Iain Sinclair and me — Michael Moorcock meets his semi-mythical version

Sinclair is one of our finest writers, says Michael Moorcock, and London Overground is one vast, pumping, blaring, rattling, melancholy, celebratory cultural circus

20 June 2015

9:00 AM

20 June 2015

9:00 AM

London Overground: A Day’s Walk Around the Ginger Line Iain Sinclair

Hamish Hamilton, pp.259, £16.99, ISBN: 9780241146958

In the late 1980s Peter Ackroyd invited me to meet Iain Sinclair, whose first novel, White Chappell, Scarlet Tracings, I had greatly admired. Ackroyd initially knew Sinclair as a poet, author of Lud Heat, an influence on his own wonderful novel Hawksmoor. Passionately interested in London, the three of us began to meet regularly. Sinclair was an admirer of the French situationist Guy Debord (The Society of the Spectacle) and popularised psychogeography in Britain. In his blending of myth, literature and close social observation, I felt he combined the virtues of Orwell and Pound.

Before long, in company with the likes of the rock guitarist Martin Stone, the creator of Watchmen Alan Moore, the crime novelist Derek Raymond and the gangster Tony Lambrianou, associate of the Krays, I found myself acting in The Cardinal and the Corpse, a film about the quest for a mythical Flann O’Brien Sexton Blake story. Conceived by Sinclair, directed by Chris Petit, the film blurred the lines between fiction and documentary in a manner which soon became distinctly Sinclair’s own.

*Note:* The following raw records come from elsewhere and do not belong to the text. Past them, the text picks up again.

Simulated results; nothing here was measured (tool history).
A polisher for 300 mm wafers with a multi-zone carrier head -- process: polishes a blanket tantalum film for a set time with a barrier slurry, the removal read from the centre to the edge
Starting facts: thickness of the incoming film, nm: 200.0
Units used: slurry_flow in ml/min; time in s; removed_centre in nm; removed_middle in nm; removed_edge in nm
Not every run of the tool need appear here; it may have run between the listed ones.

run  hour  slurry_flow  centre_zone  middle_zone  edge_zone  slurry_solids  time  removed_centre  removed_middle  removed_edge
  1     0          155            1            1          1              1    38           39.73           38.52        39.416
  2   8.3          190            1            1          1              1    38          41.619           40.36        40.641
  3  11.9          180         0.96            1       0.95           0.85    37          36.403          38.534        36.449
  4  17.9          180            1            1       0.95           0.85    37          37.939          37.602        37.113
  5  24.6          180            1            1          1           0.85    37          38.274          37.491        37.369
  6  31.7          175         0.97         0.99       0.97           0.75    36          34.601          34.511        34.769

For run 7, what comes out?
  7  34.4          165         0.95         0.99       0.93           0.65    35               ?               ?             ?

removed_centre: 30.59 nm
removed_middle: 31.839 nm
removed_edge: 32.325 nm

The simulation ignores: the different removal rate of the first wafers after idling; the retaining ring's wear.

His ambition is inspiring. Sinclair is one of our finest writers, and his works about London form an interlinked library: autobiography and biography mixed with anecdotes of the city’s great eccentrics and obscure geniuses. Nothing in his work is quite what you anticipate. The familiar frequently takes on a sinister, emblematic or exotic aspect. Each piece can be enjoyed independently of the whole.

Often unclear about my role, I appeared in his first London essay, Lights Out for the Territory, became an MC at an Albert Hall poetry event, read a story through a megaphone across the Thames to the House of Commons, appeared in several other theatrical events and films (once as a cowboy), with the likes of Nick Cave, Alan Ginsberg, Paul McCartney, Ed Dorn and a familiar cast playing out their own quasi-invented narratives and Sinclair’s scenarios. Like J.G. Ballard, Angela Carter and other regulars in Sinclair’s ongoing saga, mixing film, fiction, poetry and essays, I eventually became reconciled to my semi-mythical role in his universe.


As well as mythologising his friends, over time Sinclair found several excuses for traversing the city, following ley-lines in Stepney, circumnavigating the M25, discussing the work of Blake or heading for the Millennium Dome. In London Overground, having taken an aborted crack at Chaucer’s Canterbury, he is inspired by eccentric passengers to try the ginger line (as the London Overground is coloured on the map):

If I could no longer walk above the city — I left those adventures to a new breed of infiltrators, risk-takers— I could plod beneath the full circuit of London Overground… If the M25 was the significant geography for the Thatcher era … then the new railway, which was not new at all, but a device for boosting property values, looked like the right walk for our present doleful period.

Although his political asides can be as caustic as Cobbett’s, Sinclair is in the business of collating, retailing and creating a London whose mythic identity is under threat. He moves about his city with an eager, muscular stride while at his touch brick, concrete, steel and glass morph into their reflections in the river. Nothing escapes his gift for description and metaphor, no matter how grotesque or disguised or hidden deep in 20th-century kitchen middens it is.

Discussing the work of obscure Jewish East End novelists, he will point out the derelict factory connected to W. Pett Ridge who in turn reminds him of something Gerald Kersh did in response to something Jack Trevor Story said — stories of eccentric heroes, heroines and buffoons, idiosyncratic characters amongst the marginalised, the maddened and the almost real, whom he calls The Reforgotten. He is no fan of Margaret Thatcher’s commodification of our most sacred history and myths. When cultural memory is simplified and forced to beg at market its authenticity is immediately in question.

Sinclair tries to repair the damage, offering a complex mosaic of narrative images in cadences which sometimes read like verse. Taking names and snapshots he walks or rides, sometimes alone, sometimes in company, from Croydon to Camden, Hampstead to Hackney. He is soon diverted to Carter’s Clapham, pauses in Spark’s Peckham Rye, then Ballard’s Shepperton before, in the company of the eccentric performer Andrew Kötting, who comes to tolerate him less and less, he’s soon rattling back up to Hampstead and Freud, down towards Camden Town, Beckett, Dalston and the Krays, Jack London, Wapping. His eclectic enthusiasms blend into one vast, pumping, blaring, rattling, melancholy, celebratory cultural circus.

As sketched by Félix Régamey, as they argue through the streets, Rimbaud and Verlaine are a fugitive couple, so studied in bohemianism that they look like undercover agents. Verlaine’s cultivated paranoia was an accurate prophecy of the modern city as a labyrinth of eyes, a surveillance state — ripe for the double-dealing of Joseph Conrad’s The Secret Agent.

London Overground is a glorious book, rewarding many rereadings.